Stocktaking may not be fun, but it’s a vital task for SMEs
“Stocktaking is an arduous and time-consuming task that is often placed at the bottom of small to medium enterprises’ (SMEs') to-do lists. This is not a good idea, because stocktaking forms a vitally important part of any operation’s financial management processes,” says Bridget du Toit, head of sales and services at EasyBiz Technologies.
She outlines exactly why this painstaking, but critical task is so important for businesses, and highlights some of the pitfalls of neglecting to do so.
Reduce stock losses
Du Toit says continuous monitoring helps business owners prevent stock losses and misappropriation. “Depending on the volumes of stock their business moves, their inventory should ideally be checked on a weekly or monthly basis. And then, of course, there is the all-important financial year-end stock-take, which is necessary for auditing purposes.
“Due to the nature of our business, which mostly comprises links and downloads, we take stock every two months. This would be unacceptable for a spare parts business, for example, where misappropriation or anomalies can come into play if business owners are not vigilant,” she adds.
She is quick to explain that stock creep is not only the result of theft. “If stock-heavy businesses have warehouses in five different provinces and they pull stock from the wrong warehouse, the warehouse they pulled the stock from could run out of items, hence the anomalies. These anomalies have a ripple effect as they could then affect customer service and delivery in the relevant area, as well as result in increased costs for the company as they now have to replenish the stock earlier than planned.”
Increase accuracy of financial reporting
Du Toit says the constant updating of inventory records means more accurate financial reporting. “It is important to determine whether the business’s physical stock matches its financial stock.
“Some online stores need to conduct inventory updates every day. This is because people reserve items that they don’t buy. So, even when it seems like they are out of stock, they may actually have stock available.”
Establish inventory movement trends
Knowing which stock items are moving faster and what is not moving at all allows business owners to make better decisions around which products to keep versus those they should consider discontinuing.

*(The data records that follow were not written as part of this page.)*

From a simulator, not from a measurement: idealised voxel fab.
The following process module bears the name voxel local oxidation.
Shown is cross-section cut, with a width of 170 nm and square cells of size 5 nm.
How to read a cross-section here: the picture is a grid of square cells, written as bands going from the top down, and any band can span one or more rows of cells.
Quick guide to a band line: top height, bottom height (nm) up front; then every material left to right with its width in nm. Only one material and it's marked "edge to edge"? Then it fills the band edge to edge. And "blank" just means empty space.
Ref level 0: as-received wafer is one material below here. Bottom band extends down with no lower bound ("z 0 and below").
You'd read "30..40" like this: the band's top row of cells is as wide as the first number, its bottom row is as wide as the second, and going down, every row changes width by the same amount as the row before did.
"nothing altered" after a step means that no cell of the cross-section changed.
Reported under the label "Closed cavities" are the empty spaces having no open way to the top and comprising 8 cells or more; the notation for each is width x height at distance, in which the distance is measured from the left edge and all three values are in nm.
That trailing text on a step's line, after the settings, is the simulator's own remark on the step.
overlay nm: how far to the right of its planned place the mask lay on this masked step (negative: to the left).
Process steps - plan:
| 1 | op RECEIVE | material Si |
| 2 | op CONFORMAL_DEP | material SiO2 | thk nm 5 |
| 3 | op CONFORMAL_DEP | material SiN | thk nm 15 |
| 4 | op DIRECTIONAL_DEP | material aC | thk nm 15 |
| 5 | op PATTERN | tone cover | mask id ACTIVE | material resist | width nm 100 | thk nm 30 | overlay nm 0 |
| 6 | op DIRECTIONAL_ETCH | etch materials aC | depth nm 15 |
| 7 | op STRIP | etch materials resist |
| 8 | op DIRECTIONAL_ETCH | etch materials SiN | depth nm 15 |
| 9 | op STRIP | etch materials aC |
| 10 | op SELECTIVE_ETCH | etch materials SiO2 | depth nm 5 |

“This allows for better decision-making. Think Spree and Superbalist – if they have excellent inventory records, they can manage their businesses optimally. They know what is fast-moving and what is slow-moving. They can have a sale of the slow-moving items to get them off their shelves or they can decide to have a sale of fast-moving items to improve their cash flow and quickly put in an order so they don’t run out of stock. Regular stocktaking helps businesses to constantly stay abreast of their product and avoid losing money,” notes Du Toit.
Get more precise re-order levels
Staying on top ofwhat stock is physically on the premises and what is in the financial system is critical. Accounting systems allow business owners to set an alert that notifies the administrator when stock levels get low. If the physical stock marries up with the stock on the financial system, the business owner can manage his or her business more effectively by always making sure there is sufficient stock available.
Du Toit says the days of relying solely on manually counted stock are numbered. “Today, there are so many processes in place to ensure accuracy that the anomalies are very small. In addition, by allowing only one person to access stock in a particular warehouse, controls are tighter and it becomes easier to establish where the anomalies are. This allows for greater employee accountability.”
Gain valuable market insights
Identifying slow-moving items or items that are not moving as one would like them to move offers valuable insight into how to market the products. So they need an extra boost or can the business owner get by with less of a marketing push?
Over time, stock movement trends allow business owners a high-level insight into what works and what doesn’t and informs their approach to market. This can be used for future planning and strategising.
Adhere to cut-off procedures
Stock-takes are a must at year-end as they are used to compile the financial statements. Auditors use the year-end stock count to verify and audit the value of the stock in the business, which is important as auditors provide assurance. This is important, especially if the business is looking to apply for funding.
Importantly, business owners need to remember that if a sale is recorded at the end of February, then the stock must have physically left the building for it to be a legitimate sale.
Du Toit says businesses cannot put the invoice through on 28 February and then only deliver the item on 3 March. “If they do this, the sale cannot be counted as part of their February financials. If the auditor discovers this, the business will have to reverse the sale and put it through in March.
“This can detrimentally affect the business’s financial statements, especially if the reversal means not meeting targets and not being able to pay staff incentives. In some instances, staff have been known to load false invoices on the last day in order to get commission, submitting a credit note the following month, compelling the employer to pay commission on a target that wasn’t really achieved,” she adds.